We encourage people to take car pools to the shows, we make sure promoters have recycling stations. We purchase carbon offsets to balance out the emissions from our buses and trucks, and we also switched over to an entirely organic rider. In general we are being way more conscious of our wastefulness.
What made you guys want to embark on a big tour again?
A tour like Projekt Revolution is really appealing to us because it has a lot of elements about us that we look for in choosing a tour. One: going on tour with people we like and know. We’ve been friends with the guys in My Chemical Romance, Saosin, and the Bled, and a couple of the other bands for a long time.

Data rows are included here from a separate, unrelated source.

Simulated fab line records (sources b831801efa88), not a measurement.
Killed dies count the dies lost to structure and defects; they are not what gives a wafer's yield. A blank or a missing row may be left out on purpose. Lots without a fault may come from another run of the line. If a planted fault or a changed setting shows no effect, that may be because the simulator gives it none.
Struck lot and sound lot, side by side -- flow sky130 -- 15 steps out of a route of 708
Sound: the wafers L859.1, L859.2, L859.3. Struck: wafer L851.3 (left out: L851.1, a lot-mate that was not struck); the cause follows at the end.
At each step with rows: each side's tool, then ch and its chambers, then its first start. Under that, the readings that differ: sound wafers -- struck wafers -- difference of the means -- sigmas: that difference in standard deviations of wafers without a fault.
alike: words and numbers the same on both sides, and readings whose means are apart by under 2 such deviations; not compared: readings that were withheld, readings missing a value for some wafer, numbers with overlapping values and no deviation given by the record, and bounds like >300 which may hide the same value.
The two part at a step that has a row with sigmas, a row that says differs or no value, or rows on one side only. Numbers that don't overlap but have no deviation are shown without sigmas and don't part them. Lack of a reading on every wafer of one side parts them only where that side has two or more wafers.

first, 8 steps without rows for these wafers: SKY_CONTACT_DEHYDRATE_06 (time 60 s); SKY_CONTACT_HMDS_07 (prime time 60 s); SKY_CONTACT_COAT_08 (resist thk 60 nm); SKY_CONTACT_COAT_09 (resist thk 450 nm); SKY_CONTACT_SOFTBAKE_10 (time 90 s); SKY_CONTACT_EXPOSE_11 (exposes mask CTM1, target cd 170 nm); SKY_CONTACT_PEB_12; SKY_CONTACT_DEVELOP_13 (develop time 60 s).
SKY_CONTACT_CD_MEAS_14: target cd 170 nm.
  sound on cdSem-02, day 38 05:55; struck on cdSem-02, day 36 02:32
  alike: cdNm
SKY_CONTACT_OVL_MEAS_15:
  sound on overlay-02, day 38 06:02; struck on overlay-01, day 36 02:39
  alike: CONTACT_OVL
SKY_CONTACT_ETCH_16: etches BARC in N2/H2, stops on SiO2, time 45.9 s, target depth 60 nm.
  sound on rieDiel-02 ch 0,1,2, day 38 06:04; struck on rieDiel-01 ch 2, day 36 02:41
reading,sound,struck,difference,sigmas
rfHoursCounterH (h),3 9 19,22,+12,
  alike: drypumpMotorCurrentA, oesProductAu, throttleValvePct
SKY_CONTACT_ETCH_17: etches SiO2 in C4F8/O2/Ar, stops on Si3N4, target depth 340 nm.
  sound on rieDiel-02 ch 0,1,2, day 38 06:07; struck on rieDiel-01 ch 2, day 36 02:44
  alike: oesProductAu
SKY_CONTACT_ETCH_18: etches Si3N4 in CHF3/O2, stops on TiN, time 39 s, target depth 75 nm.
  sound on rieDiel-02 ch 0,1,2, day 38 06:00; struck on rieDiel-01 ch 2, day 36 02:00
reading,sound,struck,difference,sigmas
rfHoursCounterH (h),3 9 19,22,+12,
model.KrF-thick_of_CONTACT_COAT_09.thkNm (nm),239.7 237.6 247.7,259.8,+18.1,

But [we’re also excited about] going on the road with a band like Linkin Park. It’s tremendous; it means new friends for us and a new audience for us to be in front of. As it will be for most of the bands on the tour. Plus there was the chance to play with bands like HIM and Placebo, which are very atypical for us to play with. And just in general summer is tour time, and summer tours, you like them to be big and exciting.
But you already did a headlining tour for a few months earlier this year. How do you deal with being on the road constantly?
I just completely lost my mind. Touring wears on you, but not only is it part of being a band, it’s kind of the life blood of it. You’re in a band because you like to play your music.
Have you been out with many of the other bands on this lineup before?
We’ve been out with My Chem before, with Saosin overseas, and we were on Warped tour. Placebo we were with on the bill for the Reading festival [in England] in 2006. We played a K-Rock show with HIM once.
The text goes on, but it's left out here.